Archdiocese's video series shares stories of 'Walking with the Saints'
BRAINTREE -- The life of faith is often described as a journey. Catholics' belief in the Communion of Saints -- the unity of the Church on Earth and the saints in Heaven -- gives the assurance that no one is alone in seeking Christ.
This sense of connection is explored on multiple levels through "Walking with the Saints," a video series produced by the archdiocese's Secretariat for Evangelization and Discipleship.
Since late March, the videos have been released every other Tuesday on the secretariat's YouTube channel (youtube.com/evangelizeboston) and the archdiocese's Facebook page (facebook.com/BostonCatholic). Each two- to three-minute video features a conversation with a priest or religious walking around their community -- whether a parish church, a convent, or monastery -- and talking about a saint with whom they have a special relationship.
The idea for the series came about when Ann Gennaro, a content and communications specialist for the archdiocese, reviewed the archdiocese's social media content last year. She noticed that the posts that received the most engagement were about either saints, or priests and religious.
She said she wondered, "How do we combine these few forces, to give the people what they want but also give the people what can help them?"
She conceived "Walking with the Saints" as a way to help people learn more about the saints and inspire them to become saints themselves. But she did not want it to be "static," and thought it should convey "that dynamism that exists in the life of a saint."
"I wanted it to be a walk-and-talk, and a conversation, to show this progression and movement and activity that exists in the life of a saint and should exist in our lives, that we're not called to sit still. We're called to action. We're called to go forth," Gennaro said.
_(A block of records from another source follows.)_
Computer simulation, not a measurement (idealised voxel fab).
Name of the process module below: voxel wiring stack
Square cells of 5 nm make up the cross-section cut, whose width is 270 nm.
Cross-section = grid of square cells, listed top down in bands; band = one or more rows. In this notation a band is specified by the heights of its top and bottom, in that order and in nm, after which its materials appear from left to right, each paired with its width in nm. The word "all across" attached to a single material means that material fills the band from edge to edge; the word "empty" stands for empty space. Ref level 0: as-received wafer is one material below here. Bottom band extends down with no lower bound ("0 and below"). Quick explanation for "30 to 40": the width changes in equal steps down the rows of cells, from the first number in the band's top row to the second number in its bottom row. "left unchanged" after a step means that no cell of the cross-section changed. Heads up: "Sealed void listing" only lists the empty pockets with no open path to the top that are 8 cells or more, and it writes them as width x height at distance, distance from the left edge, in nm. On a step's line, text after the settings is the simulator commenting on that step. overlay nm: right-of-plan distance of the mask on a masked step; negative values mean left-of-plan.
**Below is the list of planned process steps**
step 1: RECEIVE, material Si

Evangelization consultant Chris Donoghue was invited to be the onscreen host who interviews the priests and religious featured in the videos.
"It's not typically part of my job. I'm not in media or production," Donoghue said, "But we do serve the diocese; we serve the parishes. So, to be able to go out and offer this as a service, and engage and build relationships with priests and religious in the diocese in a different context than faith formation or pastoral planning or things like that, has been rewarding."
Patrick Krisak, director of faith formation and missionary discipleship, also joined the small film crew, holding the boom mic while Gennaro handled the camera.
Gennaro described the episodes as "outlined but not scripted." Donoghue asks each guest a few basic questions about the saint they are discussing: Who were they? How did you come to know them? What inspires you about their life? What inspiration should everyone take from them?
Donoghue said he decided not to do any research on the saints prior to the interviews, wanting his experience of learning from the guests to be more authentic.
Guests and topics so far have included Father Carlos Suarez speaking about St. Edith Stein; Sister Carly Paula Arcella, a Daughter of St. Paul, talking about St. Paul; Father Richard Fitzgerald speaking about St. Columbkille; and Sister Faustina Kolbe Burda, a Daughter of Mary of Nazareth, talking about St. Faustina Kowalska.
One thing that has surprised Donoghue is the way viewers connect, not only with the saints but also with the guests and locations in the series. Some have written comments saying that they recognize their former parish or priest and are pleased to see them featured.
Part of the premise of "Walking with the Saints," Donoghue said, is to help people recognize their own call to be disciples.
"We're all one Church, and we're all on a journey. So, my hope is that, as people engage in these conversations and participate in the journey discussing a saint, it might awaken in them a recognition that they are also on a journey, and they're not journeying alone," he said.
Ultimately, he pointed out, all the conversations lead back to Jesus.
"It comes through in these conversations that this journey with saints is a journey towards Jesus, with Jesus, and is all focused on Jesus," Donoghue said.
Gennaro said she hopes the project "opens the door to creativity" and encourages people "to be creative in the ways that we tell the stories we have to tell."
"That can be anything from the stories of the saints, to our own personal stories of how the Lord has transformed our lives, to the beautiful things happening within our Church. We should feel the freedom to get creative with how we share those things," she said.
She acknowledged that people today are "bombarded" by content and that what many people hear about the Church is "so limited."
"I feel like we need to have the freedom to be able to go out and get creative and tell our story as the Church, and I hope that, in some small way, 'Walking with the Saints' can be a part of that, a part of telling our story out in this world that has so many messages, that we can just claim at least one small corner of it now," Gennaro said.